First, I need Chaz to seek gainful employment, or at least find some productive way to fill his days. The rest of his housemates, though afflicted by senioritis, at least have school responsibilities to take care of during the day. Chaz, on the other hand, refuses to claw his way out of the crushing grip of inertia. He spends the majority of his time laying by the door or under the table, slowly blinking his eyes or sleeping for extended periods of time. He has full access to the Internet (even with the glacial pace of Spectrum), but hasn’t explored a single employment option, much less submitted any applications. He doesn’t seem to be bothered by his free loading one bit and hasn’t contributed a single penny to subsidize his cost of living. 

First, I need Chaz to seek gainful employment, or at least find some productive way to fill his days.” 

Chaz also takes up an obnoxious amount of space in the townhouse. After a long day, all I want to do is sink into the maws of the couch, but Chaz frequently occupies an entire half(!) of the sofa. His fur and fat balloon out around him, turning him into a disc of obstruction that offers only snarky gazes for loungers looking to sit with him. My arms simply don’t have the strength to continually lift him from his perch, so he can dominate the living room furniture at will. 

He could help this issue by dieting or exercise, but Chaz categorically refuses to work out consistently. I’ve seen him move when he hears a can of food cracking open or a bag of treats rustling, so I know that he has athletic potential. However, he simply refuses to commit to his physical fitness. Even if I can convince him to do sit ups to swipe my hands off his belly or to run wind sprints in pursuit of his laser, he won’t take the initiative to take care of himself independently. It’s painful to watch him succumb to obesity, but I simply don’t have the disposable time to force him into shape. 

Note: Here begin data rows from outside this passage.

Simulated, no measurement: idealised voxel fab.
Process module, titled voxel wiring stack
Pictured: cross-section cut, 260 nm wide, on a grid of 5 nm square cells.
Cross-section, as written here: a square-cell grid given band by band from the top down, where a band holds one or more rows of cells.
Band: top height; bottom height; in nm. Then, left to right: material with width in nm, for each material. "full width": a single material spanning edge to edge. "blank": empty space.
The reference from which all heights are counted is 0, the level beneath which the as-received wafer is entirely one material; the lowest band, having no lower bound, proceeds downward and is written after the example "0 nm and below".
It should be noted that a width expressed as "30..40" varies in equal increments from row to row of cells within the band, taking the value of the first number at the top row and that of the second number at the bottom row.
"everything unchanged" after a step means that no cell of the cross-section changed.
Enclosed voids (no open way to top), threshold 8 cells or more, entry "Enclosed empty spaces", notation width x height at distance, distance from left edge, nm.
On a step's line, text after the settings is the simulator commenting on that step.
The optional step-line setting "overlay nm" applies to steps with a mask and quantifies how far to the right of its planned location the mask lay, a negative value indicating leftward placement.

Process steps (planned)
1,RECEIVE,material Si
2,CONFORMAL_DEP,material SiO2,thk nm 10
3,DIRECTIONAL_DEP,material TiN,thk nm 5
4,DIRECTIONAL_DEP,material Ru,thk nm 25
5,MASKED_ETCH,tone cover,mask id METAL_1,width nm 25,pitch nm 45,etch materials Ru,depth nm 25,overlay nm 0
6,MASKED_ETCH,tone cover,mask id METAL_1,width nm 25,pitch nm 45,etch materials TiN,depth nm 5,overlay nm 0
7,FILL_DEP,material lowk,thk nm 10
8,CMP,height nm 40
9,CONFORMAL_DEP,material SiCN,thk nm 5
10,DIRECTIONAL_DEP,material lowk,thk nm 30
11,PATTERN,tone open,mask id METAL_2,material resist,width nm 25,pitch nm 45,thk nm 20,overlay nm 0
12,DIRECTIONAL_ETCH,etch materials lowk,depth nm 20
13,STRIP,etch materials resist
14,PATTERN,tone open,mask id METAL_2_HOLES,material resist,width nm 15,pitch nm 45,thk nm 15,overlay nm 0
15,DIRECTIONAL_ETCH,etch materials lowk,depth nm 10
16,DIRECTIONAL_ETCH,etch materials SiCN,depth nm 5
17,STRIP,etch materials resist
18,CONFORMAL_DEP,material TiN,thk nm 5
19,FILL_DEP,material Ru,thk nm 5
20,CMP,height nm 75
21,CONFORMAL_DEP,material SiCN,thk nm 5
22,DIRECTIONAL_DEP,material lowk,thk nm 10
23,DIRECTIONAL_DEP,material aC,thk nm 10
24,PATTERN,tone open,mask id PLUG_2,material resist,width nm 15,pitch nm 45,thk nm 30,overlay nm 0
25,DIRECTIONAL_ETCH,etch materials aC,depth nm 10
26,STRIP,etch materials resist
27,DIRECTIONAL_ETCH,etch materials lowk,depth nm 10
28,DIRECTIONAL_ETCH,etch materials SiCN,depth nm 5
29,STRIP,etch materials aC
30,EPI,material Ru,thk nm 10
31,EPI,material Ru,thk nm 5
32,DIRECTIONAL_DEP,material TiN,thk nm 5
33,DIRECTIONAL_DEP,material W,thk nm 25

I don’t receive any payment for cleaning up around the place, but Chaz might have you believe otherwise. He spreads food around his bowl, doesn’t change his own litter, and sheds all over the place. This cat can’t even keep himself cleansed; he frequently smells of excrement and breathes absolute fire. It honestly sickens me that he doesn’t have the dignity to meet basic hygienic standards, but I’ve yet to see him prioritize cleanliness.

I’m losing blood and sleep over Chaz. His claws have inflicted significant damage on my hands and his presence has gained ample ground in my nightmares. I’ve tried to help him, but he’s obstinately proved over and over that improvement is out of the question. For the sake of my sanity and productivity I’m going to have to serve him papers soon.